The following is an example report of running a malware in the sandbox with the latest features:
We can see how the malware connects to some remote web server, the HTTP query executed, the local file downloaded, etc... This in the "Report" section, in the "Signature" section we get just the "human readable" format of the report (as is normal, not as detailed as the "Report" section, however).
I also fixed various bugs (in both Wine and Zerowine) and Zerowine now is able to detect more anti-debugging techniques, to dump new malware formats and more secure. I removed some features in the patched version of Wine that are a bit insecure for malware analysis.
Well, and that's all for the mono-user version (I will be releasing it this week, or at least I hope to do so). I will update this entry when the file I'm uploading to the Sourceforge.net finishes, and it's very slow (really, a pain in the ass).

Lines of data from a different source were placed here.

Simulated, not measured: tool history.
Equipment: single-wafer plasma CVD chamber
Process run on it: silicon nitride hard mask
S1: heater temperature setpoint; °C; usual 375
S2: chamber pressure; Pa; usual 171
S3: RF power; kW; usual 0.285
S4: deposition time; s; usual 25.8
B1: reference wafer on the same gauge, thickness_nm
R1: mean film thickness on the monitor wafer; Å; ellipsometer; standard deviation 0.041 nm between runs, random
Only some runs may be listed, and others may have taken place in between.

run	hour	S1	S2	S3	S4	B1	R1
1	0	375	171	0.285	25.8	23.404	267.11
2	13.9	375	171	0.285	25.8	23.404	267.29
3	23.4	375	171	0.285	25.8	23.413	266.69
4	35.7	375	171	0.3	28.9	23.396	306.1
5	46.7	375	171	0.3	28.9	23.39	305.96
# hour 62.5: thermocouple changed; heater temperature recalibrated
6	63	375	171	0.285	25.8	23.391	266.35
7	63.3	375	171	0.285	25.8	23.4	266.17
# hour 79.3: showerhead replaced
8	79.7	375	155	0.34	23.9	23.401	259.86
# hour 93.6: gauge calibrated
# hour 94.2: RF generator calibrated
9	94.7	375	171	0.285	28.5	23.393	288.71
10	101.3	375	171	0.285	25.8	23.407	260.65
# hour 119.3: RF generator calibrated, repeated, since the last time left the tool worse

Multiuser Version of Zerowine
The new multi-user version of Zerowine will take a long while because it requires a lot of changes, however, many features are implemented right now (Queues, multiple malware analysis nodes, database support, etc...). The changes will be, mainly, architectural ones but not all. In example, I'm implementing right now new "engines" to analyze malware in other platforms: One IDA Pro based agent to execute the malware with the Bochs Debugger inside IDA, dump & analyze it and get an unpacked IDB database.
Other (possible) agent I'm planning is a Windows hooker to analyze the malware in a real Windows box (but the problem that comes to my mind is how to clean the environment automatically after the malware execution...).